A Use for Volatile in Multi-threaded Programming
As anyone who has done serious shared-memory parallel coding knows, the volatile
keyword in C (and C++) has a pretty bad rap. There is no shortage of people trying to explain why this is the case. Take for example this article from the original author of Intel Threaded Building Blocks (a man who, I assure you, knows what he’s talking about): Volatile: Almost Useless for Multithreaded Programming. There are others out there who decry volatile
, and their arguments are right to varying degrees. The heart of the issue is that first, volatile
is EXPLICITLY IGNORABLE in the C specification, and second, that it provides neither ordering guarantees nor atomicity. Let me say that again, because I’ve had this argument:
VOLATILE DOES NOT ESTABLISH ORDERING REQUIREMENTS
VOLATILE DOES NOT PROVIDE ATOMICITY
But I’m not here to talk about that; I want to talk about a place where I found it to be critical to correctness (as long as it isn’t ignored by the compiler, in which case creating correct code is painful). Honestly, I was quite surprised about this, but it makes sense in retrospect.
I needed a double-precision floating point atomic increment. Most increments, of the __sync_fetch_and_add()
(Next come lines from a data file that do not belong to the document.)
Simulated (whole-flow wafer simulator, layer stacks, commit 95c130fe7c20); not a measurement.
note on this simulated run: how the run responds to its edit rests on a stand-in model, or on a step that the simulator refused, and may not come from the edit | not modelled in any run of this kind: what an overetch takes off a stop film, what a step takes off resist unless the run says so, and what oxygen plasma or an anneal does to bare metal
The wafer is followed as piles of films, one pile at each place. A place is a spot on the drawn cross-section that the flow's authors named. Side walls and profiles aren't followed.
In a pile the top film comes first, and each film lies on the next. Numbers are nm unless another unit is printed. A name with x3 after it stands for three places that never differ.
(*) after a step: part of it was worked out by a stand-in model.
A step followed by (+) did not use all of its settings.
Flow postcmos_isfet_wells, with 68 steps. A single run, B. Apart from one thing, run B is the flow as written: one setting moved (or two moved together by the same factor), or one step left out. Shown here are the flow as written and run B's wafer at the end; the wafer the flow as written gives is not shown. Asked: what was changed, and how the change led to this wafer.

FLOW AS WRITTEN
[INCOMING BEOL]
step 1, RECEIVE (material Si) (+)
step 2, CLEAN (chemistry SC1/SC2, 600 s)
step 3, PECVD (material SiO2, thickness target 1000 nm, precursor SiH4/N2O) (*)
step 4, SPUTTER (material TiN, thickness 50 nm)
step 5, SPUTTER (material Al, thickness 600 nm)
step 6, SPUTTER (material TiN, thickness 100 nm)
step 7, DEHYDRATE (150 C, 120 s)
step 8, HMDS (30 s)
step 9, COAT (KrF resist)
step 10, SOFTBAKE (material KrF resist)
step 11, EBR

variety, operate exclusively on integers. So, here’s my first implementation (just the x86_64 version, without the PGI bug workarounds):
double qthread_dincr(double *operand, double incr)
{
union {
double d;
uint64_t i;
} oldval, newval, retval;
do {
oldval.d = *operand;
newval.d = oldval.d + incr;
__asm__ __volatile__ ("lock; cmpxchgq %1, (%2)"
: "=a" (retval.i)
: "r" (newval.i), "r" (operand),
"0" (oldval.i)
: "memory");
} while (retval.i != oldval.i);
return oldval.d;
}
Fairly straightforward, right? But this has a subtle race condition in it. The dereference of operand gets translated to the following assembly:
movsd (%rcx), %xmm0
movd (%rcx), %rax
See the problem? In the assembly, it’s actually dereferencing operand
TWICE; and under contention, that memory location could change values between those two instructions. Now, we might pause to ask: why is it doing that? We only told it to go to memory ONCE; why would it go to twice? Well, a certain amount of that is unfathomable. Memory accesses are usually slow, so you’d think the compiler would try to avoid them. But apparently sometimes it doesn’t, and technically, dereferencing non-volatile memory multiple times is perfectly legal. The point is, this is what happened when compiling with basically every version of gcc 4.x right up through the latest gcc 4.7.1.
In any event, there are two basic ways to fix this problem. The first would be to code more things in assembly; either the entire loop or maybe just the dereference. That’s not an appealing option because it requires me to pick which floating point unit to use (SSE versus 387 versus whatever fancy new stuff comes down the pike), and I’d rather let the compiler do that. The second way to fix it is to use volatile
. If I change that dereference to this:
oldval.d = *(volatile double *)operand;
Then the assembly it generates looks like this:
movsd (%rcx), %xmm0
movd %xmm0, %rax
Problem solved! As long as the compiler doesn’t ignore the volatile cast, at least…
So, for those who love copy-and-paste, here’s the fixed function:
double qthread_dincr(double *operand, double incr)
{
union {
double d;
uint64_t i;
} oldval, newval, retval;
do {
oldval.d = *(volatile double *)operand;
newval.d = oldval.d + incr;
__asm__ __volatile__ ("lock; cmpxchgq %1, (%2)"
: "=a" (retval.i)
: "r" (newval.i), "r" (operand),
"0" (oldval.i)
: "memory");
} while (retval.i != oldval.i);
return oldval.d;
}
(That function will not work in the PGI compiler, due to a compiler bug I’ve talked about previously.)